The Myth of the Clean Slate
Destructive Amnesia and the True Cost of Rebuilding America
The emerging political narrative is no longer about acknowledgment; it is about erasure. When viewed as a whole, the White House and its allies aren’t seeking national healing; they are demanding a clean slate, but only for the stories that make them, and their base, uncomfortable. This effort insists that we focus on sanitized progress, demanding that we ignore or forget anything that challenges the mythology of America. A mythology that overwhelmingly prioritizes perceived ideals: white, male, educated, wealthy, heterosexual, and Christian.
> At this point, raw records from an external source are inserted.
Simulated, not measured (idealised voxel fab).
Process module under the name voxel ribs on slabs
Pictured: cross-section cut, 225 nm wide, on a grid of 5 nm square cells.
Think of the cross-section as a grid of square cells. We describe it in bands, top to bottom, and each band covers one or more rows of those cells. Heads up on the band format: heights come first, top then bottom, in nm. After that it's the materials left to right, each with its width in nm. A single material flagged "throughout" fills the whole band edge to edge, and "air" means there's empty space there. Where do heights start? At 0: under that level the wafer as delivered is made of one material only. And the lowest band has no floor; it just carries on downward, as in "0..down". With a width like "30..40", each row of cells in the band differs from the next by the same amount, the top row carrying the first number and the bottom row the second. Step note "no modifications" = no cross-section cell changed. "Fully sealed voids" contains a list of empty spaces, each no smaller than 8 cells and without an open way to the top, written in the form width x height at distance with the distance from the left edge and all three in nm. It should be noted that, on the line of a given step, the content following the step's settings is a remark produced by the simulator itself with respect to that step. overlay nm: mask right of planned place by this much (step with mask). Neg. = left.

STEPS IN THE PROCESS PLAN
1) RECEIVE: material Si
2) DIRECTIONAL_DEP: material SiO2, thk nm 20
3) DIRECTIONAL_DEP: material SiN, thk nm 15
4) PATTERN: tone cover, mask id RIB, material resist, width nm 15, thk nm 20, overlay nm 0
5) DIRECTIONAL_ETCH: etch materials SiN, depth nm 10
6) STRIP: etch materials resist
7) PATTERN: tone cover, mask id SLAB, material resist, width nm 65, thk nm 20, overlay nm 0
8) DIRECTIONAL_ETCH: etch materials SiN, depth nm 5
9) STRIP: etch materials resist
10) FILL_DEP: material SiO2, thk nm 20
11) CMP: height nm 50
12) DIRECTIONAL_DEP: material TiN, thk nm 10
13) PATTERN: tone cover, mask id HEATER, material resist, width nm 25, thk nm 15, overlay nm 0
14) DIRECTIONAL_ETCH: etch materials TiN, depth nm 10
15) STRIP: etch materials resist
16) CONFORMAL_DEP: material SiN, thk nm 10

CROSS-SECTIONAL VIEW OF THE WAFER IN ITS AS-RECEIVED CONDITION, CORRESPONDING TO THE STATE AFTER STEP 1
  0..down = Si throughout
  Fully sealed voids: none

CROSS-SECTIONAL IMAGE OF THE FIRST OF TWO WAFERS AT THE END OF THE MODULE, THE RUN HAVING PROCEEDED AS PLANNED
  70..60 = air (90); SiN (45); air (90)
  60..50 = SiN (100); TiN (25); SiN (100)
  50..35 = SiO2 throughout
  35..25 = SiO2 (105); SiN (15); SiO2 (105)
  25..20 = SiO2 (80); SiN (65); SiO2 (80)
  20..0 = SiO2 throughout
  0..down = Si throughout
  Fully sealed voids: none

There are many recent examples from President Trump’s Executive Order, “Restoring Truth and Sanity to American History,” to the prevalence of book bans and the surge of anti-DEI or anti-immigrant efforts, and the recent announcement by Secretary Hegseth that the Medals of Honor granted to soldiers who massacred unarmed Lakota at Wounded Knee would not be rescinded. These are not simply historical revisions; they are declarations of intent. The political manifestation of Destructive Amnesia. A national strategy that believes we can only build a strong future for America by suppressing the memory of genocide, slavery, racial violence, inequity, and the willful desecration of heritage.
It is a lie. Rubble never disappears; it only waits to be addressed.
The Visible Weight of the National Rubble
While government leaders may demand a clean slate, the land itself refuses to forget. My nomadic journey over the last three years has been, unintentionally, an archaeological dig. I left the safety, stability, and comfort of a traditional home and lifestyle behind, trying to find my own clean slate, only to discover that the country, and I, are both anchored by the wreckage we are so desperate to escape. And when you look closely, you find the rubble everywhere. Only through a willingness to look at it honestly can we begin the arduous work of national reckoning and recovery.
We often view the narrative of American progress through broad strokes, but the truth is in the local architecture, in the juxtaposition of suffering and resilience. You see it when you slow down and stay long enough; the stories reveal themselves.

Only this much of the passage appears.